The Role of Employees in Solving Problems
Let’s face it, you’ve got problems. Every organization does. Don’t worry, it’s normal. You should worry, however, if your company culture dictates that problems are solved from the executive suite with solutions handed down from those up high. If this is the case, it means that only the biggest, most attention-grabbing problems get solved, and that lots of great employee ideas for resolving issues are wasted. The antidote to this top-down approach is social innovation.
What is Social Innovation?
Social innovation is the practice of amassing all of the terrific ideas employees at every level have for solving business problems and then getting to work on solving them. The key concepts are identifying opportunities for improvement, getting input from a broad section of the organization, acting to solve the problem, measuring success and recognizing and rewarding the people who achieved success. At its heart is structured collaboration around tackling a company’s worst problems.
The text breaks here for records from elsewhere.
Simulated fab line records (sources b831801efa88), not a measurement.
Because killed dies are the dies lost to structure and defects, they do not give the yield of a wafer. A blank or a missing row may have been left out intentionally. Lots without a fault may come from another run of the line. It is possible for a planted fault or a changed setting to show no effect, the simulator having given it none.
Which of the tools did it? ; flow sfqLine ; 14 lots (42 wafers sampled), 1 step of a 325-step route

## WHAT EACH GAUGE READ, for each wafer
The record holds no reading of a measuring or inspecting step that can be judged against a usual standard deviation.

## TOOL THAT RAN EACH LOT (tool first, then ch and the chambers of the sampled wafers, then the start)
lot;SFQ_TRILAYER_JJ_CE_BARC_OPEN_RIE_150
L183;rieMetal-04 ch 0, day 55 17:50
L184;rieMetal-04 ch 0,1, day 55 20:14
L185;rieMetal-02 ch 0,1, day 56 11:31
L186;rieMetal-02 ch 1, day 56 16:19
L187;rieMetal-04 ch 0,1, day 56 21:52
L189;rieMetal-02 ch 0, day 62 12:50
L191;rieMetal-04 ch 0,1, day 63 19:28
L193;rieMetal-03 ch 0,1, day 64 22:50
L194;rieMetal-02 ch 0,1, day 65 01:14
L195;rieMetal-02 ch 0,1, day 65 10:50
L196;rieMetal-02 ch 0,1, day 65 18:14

What are the “Worst” Problems?
There are really two kinds of “worst” problems: the obvious and the less obvious. The obvious are serious issues that are probably being discussed in the C-suite. Falling sales, safety issues, lost customers, production failures - these are the obvious worst problems. It’s probably someone’s job to figure out how to fix them.
The other kind of “worst” problem is process inefficiency. It’s spending waste and redundancy. It’s “We could service clients better if only…” These are the worst problems because they tend to persist without rectification. They’re not bad enough to get executive attention, and it’s no one’s job to fix them. Life would be better if they went away, but they don’t. People have ideas on how to fix them, yet they remain. They fester incessantly or until they turn into really big problems. Most people in your company can probably name four or five with very little prompting.
How Social Innovations Works
That’s just it, social innovation prompts the entire organization. It’s like asking, “What would you fix if you were in charge?” Once these opportunities for improvement are identified, someone is put in charge and change happens. In addition to knowing what problems need to be addressed, chances are your staff has experience or data based solutions in mind. Due to the hierarchal nature of companies, many people aren’t comfortable suggesting change to management. They don’t want to be seen as complaining or uncompliant. Perhaps they don’t think management cares about the little obstructions that plague them every day. By asking them for ideas for innovation and rewarding their participation, you remove this barrier and unlock the power of a culture of collaboration for action and improvement.
There are software solutions that bring structure to social innovation and help measure and prove results. However, the cultural willingness to embrace this cooperative and cross-functional approach is key to success. If you’re game, be sure to apply it to all of your worst problems.